I don’t disagree with you, Monica. I guess the thrust of my point is that the storyline sets up a pretty clear cut hero and villain, and because it just so happens that the hero looks “alien” and the villain looks not just “human” but “American”, some have seen fit complain that the movie is bashing American soldiers in a time of war. Yet, if we take a movie like Independence Day, can we really say that the motivations of the invading aliens are different from those of the humans in Avatar? If it’s right for the humans in Independence Day to fight the alien invaders who want to take their (our) resources, is it not also right for the N’Avi to fight the humans who want to do the same? I know that the ID aliens didn’t try to buy us off, so it weakens the comparison a little, but I think the point remains.
I haven’t heard the “anti-American” arguments about the movie, but here’s another guess.
The story is pretty clearly analogous to American expansion at the expense of indigenous people. It doesn’t take any imagination to see the N’avi as Indians and the mercs as American troops. Audiences then find themselves cheering for the N’avi and rooting against the mercs, all the while finding internal struggle with the bold connections to our own history. The American soldiers that they are rooting against are historical tools of a nation that forcibly removed people from their homes in order to claim land. Rather than reconcile the personal turmoil by recognizing that our country has done some things it probably oughtn’t, they turn their anger toward the storyteller that made them consider it.

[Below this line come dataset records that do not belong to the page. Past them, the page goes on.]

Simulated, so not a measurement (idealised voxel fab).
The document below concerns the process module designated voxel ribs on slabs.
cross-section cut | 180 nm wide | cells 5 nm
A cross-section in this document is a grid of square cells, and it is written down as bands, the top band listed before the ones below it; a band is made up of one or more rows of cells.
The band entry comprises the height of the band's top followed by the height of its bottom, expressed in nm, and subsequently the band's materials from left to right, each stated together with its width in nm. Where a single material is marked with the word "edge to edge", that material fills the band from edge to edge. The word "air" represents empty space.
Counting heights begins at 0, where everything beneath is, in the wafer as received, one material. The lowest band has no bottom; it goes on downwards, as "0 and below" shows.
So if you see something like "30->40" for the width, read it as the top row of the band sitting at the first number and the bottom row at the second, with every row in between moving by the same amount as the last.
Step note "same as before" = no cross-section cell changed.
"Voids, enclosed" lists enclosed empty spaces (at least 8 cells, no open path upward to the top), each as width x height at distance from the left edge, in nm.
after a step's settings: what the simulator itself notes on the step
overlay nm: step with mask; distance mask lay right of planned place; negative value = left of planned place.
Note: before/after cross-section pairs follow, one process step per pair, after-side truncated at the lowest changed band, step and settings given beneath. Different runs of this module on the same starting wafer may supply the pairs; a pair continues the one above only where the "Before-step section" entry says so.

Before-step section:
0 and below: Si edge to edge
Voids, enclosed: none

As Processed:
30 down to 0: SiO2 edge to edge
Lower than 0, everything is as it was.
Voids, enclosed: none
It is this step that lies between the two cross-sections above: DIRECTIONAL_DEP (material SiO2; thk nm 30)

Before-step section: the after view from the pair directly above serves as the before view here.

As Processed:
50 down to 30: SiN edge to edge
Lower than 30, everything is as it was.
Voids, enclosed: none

Are you anti-American if you describe despicable American historical acts? Folks willing to apply “un-American” or “anti-American” or “anti-military” to something because it decries an act, person, event or attitude associated with something American are simple-minded or intentionally manipulative in their rhetoric.
I would say that it is patriotic to look at our national sins through the lens of truth. That’s how we learn to deal with historical realities like the genocide of native Americans, slavery and segregation, McCarthyism and much more.